Fitch Ratings, said in a report Wednesday that the U.S.’ rising shale oil production is expected to drive crude oil prices below $60 a barrel this year, where they will remain in the long-term,
The global rating agency said U.S. shale growth should result in a production surplus in 2018, which would result in global oil production exceeding demand this year, pushing oil prices below $60 per barrel.
In addition, U.S. shale has the ability to meet a significant portion of global oil demand growth, and this will keep crude prices between $50-$60 per barrel range in the long-run, the agency said.
According to the report, Fitch said “Our expectation that U.S. oil production, including gas liquids, will rise by at least 1.5-1.7 million barrels per day in 2018 is based on progress so far, the rising number of drilling rigs and continued efficiency gains.”
However, Fitch Ratings revised up its price forecast in the report titled; Oil Prices Respond to OPEC-plus, but Shale Likely to Push Them Back Below $60 a Barrel.
For the upward revision, the agency said OPEC and non-OPEC’s production cut agreement is successfully reducing the excess crude oil stocks in the global market, and added, “our expectation that compliance with the agreement will remain fairly strong in 2018.”
As a result, Fitch Ratings said it increased oil price estimates by $5 per barrel for this year and $2.50 a barrel for next year.

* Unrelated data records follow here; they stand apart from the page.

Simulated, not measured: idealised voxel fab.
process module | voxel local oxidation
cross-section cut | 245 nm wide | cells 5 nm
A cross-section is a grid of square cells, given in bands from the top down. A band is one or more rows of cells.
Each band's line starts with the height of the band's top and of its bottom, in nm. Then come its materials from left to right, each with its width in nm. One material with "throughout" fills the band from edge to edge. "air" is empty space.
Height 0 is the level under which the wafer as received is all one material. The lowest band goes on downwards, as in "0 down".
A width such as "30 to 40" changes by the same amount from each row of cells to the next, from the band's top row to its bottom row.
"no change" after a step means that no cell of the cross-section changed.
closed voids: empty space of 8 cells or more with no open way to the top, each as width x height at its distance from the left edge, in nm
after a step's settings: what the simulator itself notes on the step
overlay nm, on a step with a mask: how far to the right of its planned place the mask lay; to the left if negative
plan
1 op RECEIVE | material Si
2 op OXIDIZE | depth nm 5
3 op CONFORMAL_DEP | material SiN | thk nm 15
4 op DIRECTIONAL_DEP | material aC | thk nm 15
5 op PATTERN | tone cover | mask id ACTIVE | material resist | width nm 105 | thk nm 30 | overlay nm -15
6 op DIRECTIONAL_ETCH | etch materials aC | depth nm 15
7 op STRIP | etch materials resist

International benchmark Brent crude is now expected to average $57.50 per barrel starting from this year through 2020, it said.
American benchmark West Texas Intermediate is forecast to average $55 a barrel during the same period.
On the other hand, although compliance to the production cut agreement remains strong, mostly driven by Saudi Arabia and Russia, Fitch said OPEC’s ability in the market is “questionable.”
“In the longer term, the ability of OPEC to control production and prices is questionable, given the gradual adjustment of participating producers to lower oil prices and their unwillingness to cede market share to U.S. shale producers,” the report said.